Farmworkers harvesting in a field
Getty Images
Farm workers harvesting yellow bell peppers near Gilroy, California.

The Trump administration admitted this month that its immigration crackdown is hitting farms hard — and risking food shortages and higher prices.

The warning came buried in a filing to the Federal Registrar, saying the speed and scale of efforts to enforce immigration laws will lead to “significant labor market effects in the agricultural sector, which has long been pushed to depend on a workforce with a high proportion of illegal aliens.”

Well, there was a point at which the farming industry wasn’t so dependent on illegal workers. In the 1940s and '50s, the Bracero Program allowed millions of Mexican men to come to the U.S. legally to work on farms and railroads. But the program ended in the 1960s amid concerns about exploitation — and helped spur farmworkers to unionize under the late Cesar Chavez.

Now, as farmers are worried about letting crops rot in the fields, there’s talk of bringing back the Bracero Program, or something like it. And Gustavo Arellano says that’s an idea that could open a door to abuse. Arellano is a columnist for the Los Angeles Times.

Full conversation

LAUREN GILGER: So I outlined some of the history of the Bracero Program there. You have family who are part of it, right?

GUSTAVO ARELLANO: Oh, yeah. My grandpa from my dad’s side. He was a bracero. And hundreds, if not thousands of men from where my family, both my mom and my dad are from in Mexico, in Jerez, Zacatecas, went there from the ’40s through the ’60s. And some of the people you know about and other people, like, I’m just finding out, which — It just speaks to how deep, deeply rooted this program was all across rural Mexico during that time.

Gustavo Arellano
Gustavo Arellano
Gustavo Arellano

GILGER: Yeah. OK, so you wrote a column recently about a family friend of yours who was part of this program. Tell us about him.

ARELLANO: Yeah. Manuel Alvarado. Comes from a little village, a rancho called La Cañada in Jerez, and a good friend with my dad. I’ve known him my entire life. But again, until recently, I asked my dad, like, “Hey, do you know any braceros?” “Oh, yeah. Let me call some people.”

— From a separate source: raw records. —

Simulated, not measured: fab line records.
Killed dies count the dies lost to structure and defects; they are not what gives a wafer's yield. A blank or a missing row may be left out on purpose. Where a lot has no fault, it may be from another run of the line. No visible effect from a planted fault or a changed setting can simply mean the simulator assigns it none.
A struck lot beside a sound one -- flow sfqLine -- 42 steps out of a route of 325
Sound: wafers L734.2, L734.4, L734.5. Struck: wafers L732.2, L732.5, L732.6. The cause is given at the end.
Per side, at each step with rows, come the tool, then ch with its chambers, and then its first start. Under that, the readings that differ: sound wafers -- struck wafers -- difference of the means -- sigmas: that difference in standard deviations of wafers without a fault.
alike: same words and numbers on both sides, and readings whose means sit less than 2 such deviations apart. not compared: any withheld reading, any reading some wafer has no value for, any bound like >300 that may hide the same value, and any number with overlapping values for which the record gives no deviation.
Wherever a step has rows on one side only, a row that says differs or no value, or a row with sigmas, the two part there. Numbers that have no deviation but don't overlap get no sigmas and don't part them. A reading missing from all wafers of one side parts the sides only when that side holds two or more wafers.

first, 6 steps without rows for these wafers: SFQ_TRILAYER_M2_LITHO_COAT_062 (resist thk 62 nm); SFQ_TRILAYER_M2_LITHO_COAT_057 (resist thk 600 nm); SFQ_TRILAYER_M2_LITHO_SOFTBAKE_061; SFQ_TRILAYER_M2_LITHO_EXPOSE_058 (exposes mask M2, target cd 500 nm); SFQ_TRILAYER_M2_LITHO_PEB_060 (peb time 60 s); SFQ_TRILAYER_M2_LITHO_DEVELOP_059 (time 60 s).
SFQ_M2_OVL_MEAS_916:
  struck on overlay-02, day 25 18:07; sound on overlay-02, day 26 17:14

And all of a sudden, Manuel pops up, 85 years old. I went to his house in Anaheim, and he told me about the three years that he was able to be a bracero from ... 1961 through 1964. Because the program ended in ’64.

GILGER: Yeah. OK, so tell us about his experience, his memories of this. He really seems to remember it like the back of his hand.

ARELLANO: Oh my God. Like, he knew how much they were paying him. From Colorado, near La Junta, down to Dell City, Texas, out in Sacramento and Stockton.

He remembered the crops and cotton in Texas, melons up in Colorado, which he says were by far the hardest thing to pick, because melons have, like, these little hairs that we — when you go to the supermarket, they don’t have the hair anymore. Tomatoes in Stockton and all of that.

And also he remembered the people who were nice to him. Americans, Japanese Americans, even the Border Patrol was very polite when they’d go and ask for papers. And he said the meanest people to him by far were Mexican American contractors. The people who are basically yelling at them and calling them nasty words, forcing them to pick faster and harder.

GILGER: Right, right. It’s interesting because he talks about this almost with a fondness, of being a bracero. He says that the program helped a lot of people like him.

But then you asked him about the possibility that it could be brought back today in some form or another. And he said immediately, like, not a good idea. Why?

ARELLANO: Oh, yeah. I asked him, did you regret being part of this? He’s like, nope, no regret. I made my money. It helped other people more than it helped me, but it definitely helped me. And then I said, well, "OK, if it was so helpful for people like yourself, do you think it would be good?"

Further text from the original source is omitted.